I’m currently taking a few months off between jobs, so I decided to
indulge in some recreational computer engineering. After making some good
progress on a set of macOS device drivers for Xilinx’s AMD’s PCI
Express DMA IP, I turned my attention to my FPGA hardware. My
NiteFury has started refusing to bring up more than one lane
of PCIe at a time, and I needed a replacement with more bandwidth to do
performance testing under load.
Unfortunately, there aren’t many high-performance FPGA boards with hobbyist-level pricing on the market today. The NiteFury and ButterStick used to sell for under $200, but they’re both out of production. The ZuBoard 1CG is only $159, but the programmable logic side is kind of anemic, and the only high-speed transceivers it exposes are connected directly to the ARM core and limited to 5 Gbps. To get a proper PCI Express connector on your board, you need to upgrade to the AuBoard 15P for $699, or the AXKU5 for $1043 plus a 55% tariff. And both of those use the expensive FMC connector for expansion cards instead of the cheaper, more compact SYZYGY connector.

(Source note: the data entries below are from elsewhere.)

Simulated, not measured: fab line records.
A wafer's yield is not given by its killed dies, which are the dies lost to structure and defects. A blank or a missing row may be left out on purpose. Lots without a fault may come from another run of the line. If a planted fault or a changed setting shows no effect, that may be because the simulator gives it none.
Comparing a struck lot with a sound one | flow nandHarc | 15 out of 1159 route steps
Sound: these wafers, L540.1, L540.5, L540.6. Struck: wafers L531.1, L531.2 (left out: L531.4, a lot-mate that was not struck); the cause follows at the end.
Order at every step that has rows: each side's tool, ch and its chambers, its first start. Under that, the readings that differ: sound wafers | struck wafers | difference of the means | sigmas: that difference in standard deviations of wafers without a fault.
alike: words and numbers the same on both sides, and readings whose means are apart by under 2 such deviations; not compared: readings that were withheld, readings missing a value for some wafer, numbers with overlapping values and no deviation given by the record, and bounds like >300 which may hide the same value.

“Surely we can do better,” I thought. The AXKU5’s FPGA (the biggest and fastest one you can use with the gratis version of Vivado) costs less than $100 online. How hard and expensive could high-speed board design possibly be, even in KiCad?
Oh, sparks, you sweet summer child.
But, after a couple months of on-and-off work, I have a board design! I sent it off to the lowest bidder this week for fabrication, and the first two prototypes should come back to me later this summer. Total cost to me: about $450-$500 per unit including shipping and tariffs but conspicuously not including the cost of my time since I have my “hobbyist” hat on instead of my “professional” hat.
Anyway, here it is!
The hardware design files are available on my SourceHut, licensed under the permissive version of the CERN Open Hardware License.
Once I have boards in hand, I’ll write up my bringup experiences here. If all goes well, I’ll write some gateware demos and see about getting it picked up by CrowdSupply or GroupGets.
The Good
- Full-height, half-length PCI Express form factor (111mm x 168mm)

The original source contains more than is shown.